Carlos Correa’s Camp In Discussions With At Least One Team Other Than Mets

It has now been more than two weeks since Carlos Correa and the Mets agreed to terms on a 12-year contract. That came within hours of his deal with the Giants falling through because of the club’s concerns with his physical. New York took similar umbrage with Correa’s right leg during their own examination a few days later, however, leaving one of the market’s top free agents in something of a state of limbo.

Since the Mets expressed concern about Correa’s physical a few days before Christmas, the organization and the two-time All-Star’s camp have maintained ongoing optimism about their ability to work through the issue. For the last two weeks, Correa’s representatives at the Boras Corporation had solely been in contact with the Mets as they worked to finalize the deal. That’s apparently changing now, as Jon Heyman of the New York Post reports that Boras engaged at least one other team regarding Correa this afternoon.

To be clear, that’s not to say Correa is moving on from the Mets. Indeed, they still seem his likeliest destination. A Mets official expressed confidence to Heyman they’ll still get the contract done even with Correa opening talks with at least one more team. Andy Martino of SNY similarly tweeted this afternoon the Mets and Correa’s camp were continuing to work on a resolution.

Nevertheless, it’s a notable development that another club is at least peripherally back in the mix. The Post’s Mike Puma reported last week that at least three other teams had reached out to Correa in the wake of the physical snag with the Mets. Correa didn’t engage in those discussions at the time, so today’s development marks a notable change in his camp’s tack.

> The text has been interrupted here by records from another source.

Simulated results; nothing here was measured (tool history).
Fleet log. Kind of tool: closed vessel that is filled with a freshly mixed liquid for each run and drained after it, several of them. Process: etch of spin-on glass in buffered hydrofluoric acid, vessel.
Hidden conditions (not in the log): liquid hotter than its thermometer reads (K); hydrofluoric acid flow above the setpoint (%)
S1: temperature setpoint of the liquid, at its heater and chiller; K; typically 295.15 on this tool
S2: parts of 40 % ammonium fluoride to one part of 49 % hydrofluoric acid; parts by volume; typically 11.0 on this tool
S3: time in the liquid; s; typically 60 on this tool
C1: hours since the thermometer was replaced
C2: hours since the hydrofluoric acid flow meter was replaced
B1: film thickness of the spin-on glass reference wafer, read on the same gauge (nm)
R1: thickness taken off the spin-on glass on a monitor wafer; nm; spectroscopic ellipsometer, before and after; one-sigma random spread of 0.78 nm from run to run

Heyman writes today the Twins are one of the clubs that have tried to reengage Correa at some point over the past couple weeks. Minnesota maintained throughout the offseason they were hoping to bring him back after his lone season in the Twin Cities. They reportedly made a ten-year, $285MM offer earlier in the winter, but that fell shy of both the $350MM the Giants were originally set to guarantee Correa and the $315MM the Mets had put on the table. According to multiple reports, Minnesota didn’t up that offer between the time the Giants deal fell through and his agreement with New York. Whether the Twins still have a $285MM offer on the table isn’t clear, although it stands to reason they’d have some concerns of their own about the status of Correa’s leg until/unless they conduct a physical as well.

Minnesota still has a vacancy at shortstop, with stopgap veteran Kyle Farmer looking to be the current favorite at the position. Which other teams could be involved is unknown. Giants president of baseball operations Farhan Zaidi told reporters last week it was unlikely the club would circle back to Correa. The Braves and Red Sox each lost star shortstops in free agency this winter, though neither was tied especially strongly to Correa at any point in the offseason. Atlanta seems unlikely to make a massive free agent strike, while Boston just agreed to terms with Rafael Devers on a $313.5MM extension yesterday.

The Orioles were loosely linked to Correa at one point but never seemed to seriously make a run at a top-of-the-market free agent. The Padres, Phillies and Cubs each turned elsewhere in free agency for a star shortstop and the Dodgers reportedly had little interest in Correa thanks to his ties to the 2017 Astros.

All things considered, it’d appear the Twins would be the strongest competition for the Mets. That’d seem to be contingent on talks with New York falling apart. Heyman characterizes those discussions as “sticky” but there’s no suggestion they’re at a dire point.

Multiple reports in recent weeks have suggested the Mets are looking to add language that’d allow them to get out of part of the contract if Correa suffers a serious right leg injury. Puma first reported a week ago such a concept was under discussion. Ken Rosenthal reiterated that on The Athletic’s podcast on Tuesday, suggesting the deal would require some kind of modification to protect the Mets in case of injury.

Heyman echoes those reports, writing the Mets are insistent on including some kind of injury provision. According to Heyman, the club doesn’t want to make any major changes to the base 12-year, $315MM structure. They do, however, apparently want to build in a manner of lowering that guarantee and/or allowing them to get out of the contract early in the event Correa spends a certain amount of time on the injured list with a right leg problem specifically. How long such an IL stint would have to be and how many years or dollars could be voided in the case of an injury would have to be agreed upon by both sides, and it seems those issues are holding up the contract’s finalization.

That kind of clause is rare but not entirely without precedent. As an example, fellow Boras Corporation client J.D. Martinez altered his deal with the Red Sox over the 2018-19 offseason after the team flagged a foot issue during his physical. The sides moved forward with their agreed-upon five-year, $110MM framework but included stipulations that would’ve allowed the Red Sox to opt out of the final two years of the contract in the event Martinez suffered another foot injury that resulted in a lengthy injured list stint (as reported by Evan Drellich, then of NBC Sports Boston). Martinez never suffered a serious injury and wound up playing out the five-year deal before hitting free agency again this winter.

The Mets continue to try to work out a similar provision in this case. Where the winding saga will go next is to be determined, but it’ll remain the offseason’s main storyline until Correa officially signs a contract somewhere.